Radicals and Absolute Values - Problem 2

Simplifying a higher degree square root with absolute values. The first problem we have is a 4th root and we are trying to simplify this down. So I’m going to do this all in one big step and walk you through what I’m thinking as I go through it.

So let’s go start with the 4th root of 32 so I know that 32 is a multiple of 2 so I just want to figure out how many 2’s go into it. So we have 2, 4, 8, 16 and then 32 makes 5. So we have 5 twos in 32, we need 4 in order to just take it out to the 4th root. So we can take out 1, 2 and we are left out with 1,2 left behind okay I’m going to make sure I throw my little 4 up there as well.

So moving down the road, 4th root of x to the 5th. X to the 5th is very similar to this which is with 2 the 5th, so we can take out a single x and we are left with a single x left behind. This one now we don’t know if x is positive or negative. So what we have to do is put around our absolute value making sure that this x is positive. We have an even route everything that comes out of it has to be positive.

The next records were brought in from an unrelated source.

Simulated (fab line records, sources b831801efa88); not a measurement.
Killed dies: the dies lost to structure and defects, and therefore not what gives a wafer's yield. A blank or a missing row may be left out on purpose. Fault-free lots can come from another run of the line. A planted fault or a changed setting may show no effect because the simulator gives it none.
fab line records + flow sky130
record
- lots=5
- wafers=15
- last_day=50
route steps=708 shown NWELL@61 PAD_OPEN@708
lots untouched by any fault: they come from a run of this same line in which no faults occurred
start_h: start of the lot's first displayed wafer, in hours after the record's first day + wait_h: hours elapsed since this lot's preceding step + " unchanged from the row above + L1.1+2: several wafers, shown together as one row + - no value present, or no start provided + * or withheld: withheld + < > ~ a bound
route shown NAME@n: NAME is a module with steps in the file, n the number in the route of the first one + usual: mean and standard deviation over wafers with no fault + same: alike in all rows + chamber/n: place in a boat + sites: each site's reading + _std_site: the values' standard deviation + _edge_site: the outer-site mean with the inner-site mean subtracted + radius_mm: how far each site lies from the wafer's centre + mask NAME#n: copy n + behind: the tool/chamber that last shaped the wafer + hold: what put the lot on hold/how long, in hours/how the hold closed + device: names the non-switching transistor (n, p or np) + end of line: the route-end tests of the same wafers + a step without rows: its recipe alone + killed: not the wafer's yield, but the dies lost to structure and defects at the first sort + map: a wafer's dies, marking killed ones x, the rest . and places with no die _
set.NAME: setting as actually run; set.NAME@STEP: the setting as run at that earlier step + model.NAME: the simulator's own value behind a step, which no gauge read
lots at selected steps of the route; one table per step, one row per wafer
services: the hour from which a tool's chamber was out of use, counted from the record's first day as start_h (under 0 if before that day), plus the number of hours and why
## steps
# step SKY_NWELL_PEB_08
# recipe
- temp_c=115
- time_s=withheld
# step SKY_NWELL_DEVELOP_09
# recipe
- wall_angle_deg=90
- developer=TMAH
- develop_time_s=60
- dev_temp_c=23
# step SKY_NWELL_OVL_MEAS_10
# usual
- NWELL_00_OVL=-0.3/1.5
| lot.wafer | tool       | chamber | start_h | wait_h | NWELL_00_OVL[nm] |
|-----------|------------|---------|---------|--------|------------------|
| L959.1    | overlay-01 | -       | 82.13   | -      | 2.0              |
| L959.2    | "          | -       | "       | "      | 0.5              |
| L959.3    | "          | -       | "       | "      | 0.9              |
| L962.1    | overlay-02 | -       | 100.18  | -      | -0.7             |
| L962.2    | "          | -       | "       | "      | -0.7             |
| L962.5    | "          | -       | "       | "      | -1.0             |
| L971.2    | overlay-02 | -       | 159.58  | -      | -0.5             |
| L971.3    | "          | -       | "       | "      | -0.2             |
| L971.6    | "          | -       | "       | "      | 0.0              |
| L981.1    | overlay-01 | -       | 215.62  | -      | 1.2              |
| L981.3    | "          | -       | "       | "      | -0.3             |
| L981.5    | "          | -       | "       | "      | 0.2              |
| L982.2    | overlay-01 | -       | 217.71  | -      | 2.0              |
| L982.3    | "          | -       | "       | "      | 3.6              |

4th root of y to the 10th. Y² to the 4th is y to the 8th which is close to y of 10ths so what we actually put out here is a y² and we are left with a y² on the inside. We don’t need an absolute value in this case because y² is always going to be positive, so no absolute value needed

Lastly is z to the 15th. Z³ to the 4th is z to the 12th with 3 left over, so we know that this is z³ leaving us with another z³. Z³ has to be positive, it's coming out of an even route in order to make sure it’s positive we have to throw around our absolute values.

So in this sense since we need absolute values around the x and the z because they are both odd powers coming out of an even route the y² is fine because it’s always going to be positive.

So whenever you are dealing with even routes no matter what degree it is 2, 4, 6, 8 so on and so forth, you're always going to have to think about what needs an absolute value when you take it up.